Re: [PATCHv2] perf tools: Force uncore events to system wide monitoring

From: Arnaldo Carvalho de Melo
Date: Wed Mar 01 2017 - 16:48:13 EST


Em Mon, Feb 27, 2017 at 10:48:18AM +0100, Jiri Olsa escreveu:
> On Mon, Feb 27, 2017 at 10:44:13AM +0100, Borislav Petkov wrote:
> > On Mon, Feb 27, 2017 at 10:28:59AM +0100, Jiri Olsa wrote:
> > > would you mind testing new version?
> >
> > Looks ok to me.
> >
> > Thanks.
>
> thanks a lot, full patch attached
>
> jirka

With it I can't build perf anymore, as I use perf with all make
invocations, so that I can catch when the tool stops working for users
more quickly, like in this case:

[acme@jouet linux]$ perf stat -e cycles usleep 1

Performance counter stats for 'usleep 1':

653,232 cycles:u

0.005507594 seconds time elapsed

[acme@jouet linux]$ perf stat usleep 1
Error:
You may not have permission to collect system-wide stats.
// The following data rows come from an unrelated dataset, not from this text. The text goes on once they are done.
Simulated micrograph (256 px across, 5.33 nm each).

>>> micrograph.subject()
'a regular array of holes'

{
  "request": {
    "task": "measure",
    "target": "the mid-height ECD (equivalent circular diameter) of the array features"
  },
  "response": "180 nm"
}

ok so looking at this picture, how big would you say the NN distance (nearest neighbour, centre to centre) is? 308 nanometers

Consider tweaking /proc/sys/kernel/perf_event_paranoid,
which controls use of the performance events system by
unprivileged users (without CAP_SYS_ADMIN).

The current value is 2:

-1: Allow use of (almost) all events by all users
>= 0: Disallow raw tracepoint access by users without CAP_IOC_LOCK
>= 1: Disallow CPU event access by users without CAP_SYS_ADMIN
>= 2: Disallow kernel profiling by users without CAP_SYS_ADMIN

To make this setting permanent, edit /etc/sysctl.conf too, e.g.:

kernel.perf_event_paranoid = -1

[acme@jouet linux]$

------------------------------------------------

If I revert your patch thins are back working:

[acme@jouet linux]$ perf stat -e cycles usleep 1

Performance counter stats for 'usleep 1':

459,396 cycles:u

0.001159874 seconds time elapsed

[acme@jouet linux]$ perf stat usleep 1

Performance counter stats for 'usleep 1':

2.022049 task-clock:u (msec) # 0.181 CPUs utilized
0 context-switches:u # 0.000 K/sec
0 cpu-migrations:u # 0.000 K/sec
48 page-faults:u # 0.024 M/sec
2,177,301 cycles:u # 1.077 GHz
245,106 instructions:u # 0.11 insn per cycle
48,000 branches:u # 23.738 M/sec
3,936 branch-misses:u # 8.20% of all branches

0.011181563 seconds time elapsed

[acme@jouet linux]$

---------------------------------------------

Seems related to the auto :u done when the user can't do kernel profiling, etc.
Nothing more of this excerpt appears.